It’s early February, and after a fun Christmas and a harsh winter spent sheltering in some of North London’s cosiest football pubs, taking on several pints and a regular takeaway pizza, I’ve tipped the scales at 18 stone. I’ve thought “something must be done” on several occasions before, as every bloated, wheezing mid-20s walking obesity crisis has surely done in the cold, sweaty light of day; but when my assembled family, including my fiancée, suppress embarrassed gasps at the utter state of me in my straining highland dress, well, something must be done.

Resolved and united, my intended and I take deep breaths and join Weight Watchers’ online service together. It’s a few quid a month and involves recording everything you eat, as well as any exercise you do, on their planner. You’re given a budget of “points” to use during the day and a sort of overflow budget for when you go over during the week. Everything you eat and drink has its own points value and the trick is balancing it all and not “going over” too much on any one day. Then, once a week, you weigh yourself.
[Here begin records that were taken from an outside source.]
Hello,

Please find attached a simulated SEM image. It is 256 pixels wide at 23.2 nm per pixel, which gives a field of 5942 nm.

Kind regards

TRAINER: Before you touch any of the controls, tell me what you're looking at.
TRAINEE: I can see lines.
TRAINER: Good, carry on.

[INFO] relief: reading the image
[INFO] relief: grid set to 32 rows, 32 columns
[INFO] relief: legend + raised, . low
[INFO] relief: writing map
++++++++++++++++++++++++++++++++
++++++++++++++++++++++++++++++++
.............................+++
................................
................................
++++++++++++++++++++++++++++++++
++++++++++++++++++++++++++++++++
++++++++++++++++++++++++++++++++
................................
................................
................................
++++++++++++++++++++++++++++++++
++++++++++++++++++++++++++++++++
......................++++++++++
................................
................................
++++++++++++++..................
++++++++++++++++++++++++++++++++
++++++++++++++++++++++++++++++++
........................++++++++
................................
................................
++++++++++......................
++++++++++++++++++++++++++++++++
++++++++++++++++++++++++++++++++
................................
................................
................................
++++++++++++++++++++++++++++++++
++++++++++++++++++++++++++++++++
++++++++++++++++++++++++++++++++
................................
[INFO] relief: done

I know, I know. You’re cringing already aren’t you? Well, desperate times call for desperately un-manly measures. The website is very much not set up for a male audience (lots of stock photos of middle-aged mums looking just over-the-moon to have squeezed into that lovely frock from Asos – not so many of beaming lads happily exhaling in their new ‘L’-size Notts County shirt) and nor are the support forums. You’re not going to feel cool or macho, doing this, I told myself – but this is no time for worrying about maintaining your appearance (you look like shit, after all), but fixing it.

Times you won’t look cool or macho: attending a Sunday night aqua-aerobics class at the local council pool. You’ll be flailing around to JLS, foam weights in hand, the only man in the water, trying to pretend that the buff lifeguard blokes aren’t going behind the diving board and fucking pissing themselves. You’ll wince when the teacher shouts “give yourself a round of applause, ladies!” at the end of every class.

You also won’t look cool when you’re at the pub, watching the football and trying to hide the fact that you know you really shouldn’t be drinking pints. A pint of lager works out as seven points on the Weight Watchers scheme. By comparison, a glass of wine is three, a short with a diet mixer is two. I don’t know if you’ve ever tried watching football in the pub drinking a small but robust Merlot. It doesn’t, fundamentally, work. At one stage I try the whiskey-and-Diet-Coke route, but it leaves me feeling disappointingly philosophical when the desperate heartbreak of the Champions League knockout stages roll around.

And you definitely won’t feel cool when, over a light weekend breakfast, you accidentally tut at your fiancée’s decision to have a bit of extra sugar on her Weetabix and she calls you a “fucking Weight Watchers Hitler”.

Did I quit drinking, eat only salad and take up running every morning? Did I fuck.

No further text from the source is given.